Over the last decade there has been rapid development in our understanding of star formation. This development has primarily been driven by observations of the short timescales on which stars form and the relatively short lifetimes of dense molecular clouds. This has led to a paradigm shift from quasi-static models of star formation to models involving collapse of supersonically turbulent clouds on timescales similar to the dynamical time, spurring the development of hydrodynamic simulations which can form stars out of supercritical clumps within a turbulent cloud. These models have successfully produces self-gravitating protostars with the mass distributions that resemble the observed IMF, however it is difficult to compare these simulations directly to millimeter and submillimeter observations of rotovibrational molecular transitions within star-forming clouds. Unfortunately this results in a gap between theory and observation. We propose stepping into this gap and creating a comprehensive radiative transfer platform which can be used to simulate the molecular line emission from a wide variety of simulations in a wide selection of molecular transitions.

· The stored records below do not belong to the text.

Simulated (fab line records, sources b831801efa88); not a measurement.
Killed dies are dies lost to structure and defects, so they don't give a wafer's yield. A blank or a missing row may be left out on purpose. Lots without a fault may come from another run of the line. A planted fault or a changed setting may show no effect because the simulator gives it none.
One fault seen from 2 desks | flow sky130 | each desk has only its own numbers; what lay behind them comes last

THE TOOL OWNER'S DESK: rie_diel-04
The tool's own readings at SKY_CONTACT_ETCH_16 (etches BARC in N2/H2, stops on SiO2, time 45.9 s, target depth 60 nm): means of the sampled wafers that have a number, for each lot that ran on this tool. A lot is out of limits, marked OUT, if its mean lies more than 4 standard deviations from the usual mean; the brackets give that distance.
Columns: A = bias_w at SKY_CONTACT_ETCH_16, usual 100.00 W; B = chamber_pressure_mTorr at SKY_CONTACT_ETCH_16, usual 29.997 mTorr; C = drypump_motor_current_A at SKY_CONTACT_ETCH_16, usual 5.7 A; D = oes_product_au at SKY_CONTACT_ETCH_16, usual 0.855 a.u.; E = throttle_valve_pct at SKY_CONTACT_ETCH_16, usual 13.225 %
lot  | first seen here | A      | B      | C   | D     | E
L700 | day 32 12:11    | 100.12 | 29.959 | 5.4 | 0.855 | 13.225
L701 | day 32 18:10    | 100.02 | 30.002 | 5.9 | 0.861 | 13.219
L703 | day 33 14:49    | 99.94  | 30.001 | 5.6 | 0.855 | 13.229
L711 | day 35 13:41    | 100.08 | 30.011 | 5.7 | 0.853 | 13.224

The goal of this project is to develop a 3-D Monte Carlo radiative transfer simulation on a heterogeneous computational cluster using a distributed memory space system. We call this platform the Molecular Virtual Observatory as it is intended primarily to simulate rotovibrational molecular transitions. This will allow for a direct statistical comparison of 2-D and 3-D hydrodynamic simulations with observations of star-forming molecular clouds. Although Monte Carlo radiative transfer is fairly well understood, the consistent problem has been that it tends to converge very slowly, however Monte Carlo techniques are also inherently parallelizable, allowing one to easily split up the problem across multiple processors or computers. We are developing this code to run on an existing cluster of 24 computers available at our institution.

Once the Molecular Virtual Observatory is complete we can begin producing synthetic observations of existing hydrodynamic simulations. These simulations will be made available by UC San Diego's Computational Analysis and Data Center. Our synthetic observations can be statistically compared to millimeter and submillimeter observations of similar regions using techniques such as principle component analysis or the spectral correlation function in order to ascertain weather the model accurately simulates the physical and chemical state and evolution of the star-forming region. This will become especially important as the Atacama Large Millimeter Array (ALMA) allows us to probe the physical and chemical structure of gas disks around young stars from which planets form. By creating synthetic observations of these regions the Molecular Virtual Observatory will play a key role in testing our understanding of the earliest stages of planet formation.